Here's what I've found so far.
- Circumference of a circle with identical circumference and area: $4\pi$
- Side length of a triangle with identical perimeter and area: $4\sqrt{3}$
And so on...
- Square: $4$
- Pentagon: $4\sqrt{5 - 2\sqrt{5}}$
- Hexagon: $\frac{4\sqrt{3}}{3}$
- Heptagon: $\frac{4\cos{\frac{3\pi}{14}}}{1 + \sin{\frac{3\pi}{14}}}$
- Octagon: $4(1+ \sqrt{2})$
Is there a pattern here with the 4s?
We can look at a regular $n$-gon of "radius" $r$, i.e., the convex hull of $r$ times the $n$-th roots of unity.

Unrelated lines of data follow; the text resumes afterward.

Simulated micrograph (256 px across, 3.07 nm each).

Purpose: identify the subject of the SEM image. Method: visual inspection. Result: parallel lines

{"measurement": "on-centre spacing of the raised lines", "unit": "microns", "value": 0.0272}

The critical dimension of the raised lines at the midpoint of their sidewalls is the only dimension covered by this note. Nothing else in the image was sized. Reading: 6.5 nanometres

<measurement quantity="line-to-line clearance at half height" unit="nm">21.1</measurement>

Connecting the vertices of the polygon to the origin gives you $n$ isosceles triangles of area $\frac{r^2}{2}\sin \frac{2\pi}{n}$. The total area of the $n$-gon is thus
$$A = \frac{nr^2}{2} \sin \frac{2\pi}{n}.$$
To calculate the length $l$ of the third side of these triangles, we can bisect the side to get two right triangles, and then
$$l = 2r\sin \frac{\pi}{n}$$ and the total perimeter is $$P = 2r n \sin \frac{\pi}{n}.$$
Now we can solve for $r$: $$\begin{align*} \frac{nr^2}{2}\sin\frac{2\pi}{n} &= 2rn\sin \frac{\pi}{n}\\ r \sin \frac{2\pi}{n} &= 4\sin \frac{\pi}{n}\\ 2r \sin \frac{\pi}{n} \cos \frac{\pi}{n} &= 4\sin \frac{\pi}{n}\\ r &= 2\sec \frac{\pi}{n}. \end{align*}$$
Plugging this radius into the formula for perimeter gives you $$P = 4n\tan \frac{\pi}{n}$$ and as you observed, this formula has a natural factor of 4 in it. And indeed, $$\lim_{n\to\infty} 4n\tan\frac{\pi}{n} = 4\pi.$$